Egyptian Government Plans To Track The Movement Of 10 Million Vehicles With Low-Cost RFID Stickers:

Just under three years ago, Techdirt wrote about China's plan to install satnav tracking devices on vehicles in Xinjiang. That was just one of several early signs of the human rights abuses happening there. Today, people are finally waking up to the fact that the indigenous turkic-speaking Uyghur population is subject to some of the harshest oppression anywhere on the planet. Tracking huge numbers of vehicles might seem to be a typically over-the-top, money-no-object Chinese approach to total surveillance. Unfortunately, there are signs the idea is starting to spread, as this story in RFID Journal explains:

Egypt's Ministry of Interior (MOI) plans to identify millions of vehicles as they travel on the country's roads, using an RFID solution from Go+[1], with hardware and software provided by Kathrein Solutions[2] in cooperation with Wireless Dynamics[3]. The system, which will be implemented across approximately 10 million of the country's vehicles throughout the next five years, consists of passive UHF RFID stickers attached to each car's windshield, as well as tags on headlamps that respond to interrogation from readers installed above roadways, even at high speeds.

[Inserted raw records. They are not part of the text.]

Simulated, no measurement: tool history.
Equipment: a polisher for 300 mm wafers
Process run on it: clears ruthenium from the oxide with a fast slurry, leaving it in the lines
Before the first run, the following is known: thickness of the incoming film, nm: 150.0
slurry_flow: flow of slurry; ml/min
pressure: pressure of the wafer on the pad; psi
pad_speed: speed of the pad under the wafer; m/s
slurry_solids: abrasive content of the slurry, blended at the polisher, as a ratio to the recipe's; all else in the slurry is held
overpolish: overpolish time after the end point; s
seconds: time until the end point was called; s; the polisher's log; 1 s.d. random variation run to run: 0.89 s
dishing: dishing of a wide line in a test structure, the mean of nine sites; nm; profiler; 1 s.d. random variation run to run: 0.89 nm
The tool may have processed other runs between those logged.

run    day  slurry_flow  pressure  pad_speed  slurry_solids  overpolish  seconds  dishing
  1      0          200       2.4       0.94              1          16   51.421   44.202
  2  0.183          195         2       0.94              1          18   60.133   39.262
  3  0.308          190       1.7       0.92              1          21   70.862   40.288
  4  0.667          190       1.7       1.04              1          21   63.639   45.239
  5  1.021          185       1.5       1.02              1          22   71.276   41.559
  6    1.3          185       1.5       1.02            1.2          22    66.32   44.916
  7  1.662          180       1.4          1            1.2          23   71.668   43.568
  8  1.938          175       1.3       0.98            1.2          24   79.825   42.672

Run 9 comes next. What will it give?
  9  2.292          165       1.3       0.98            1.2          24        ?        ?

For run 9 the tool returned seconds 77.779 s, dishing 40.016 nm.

One justification for the move is to provide information on traffic flows. Another is to identify drivers who have been found guilty of traffic violations, and who should therefore not be on the roads. But plans to send all the data to a cloud-based data center will create a database that will eventually track every vehicle in the country. That will clearly be an invaluable resource for the country's police and security forces, which unfortunately seem to take China's approach to anyone who voices opposition to the authorities.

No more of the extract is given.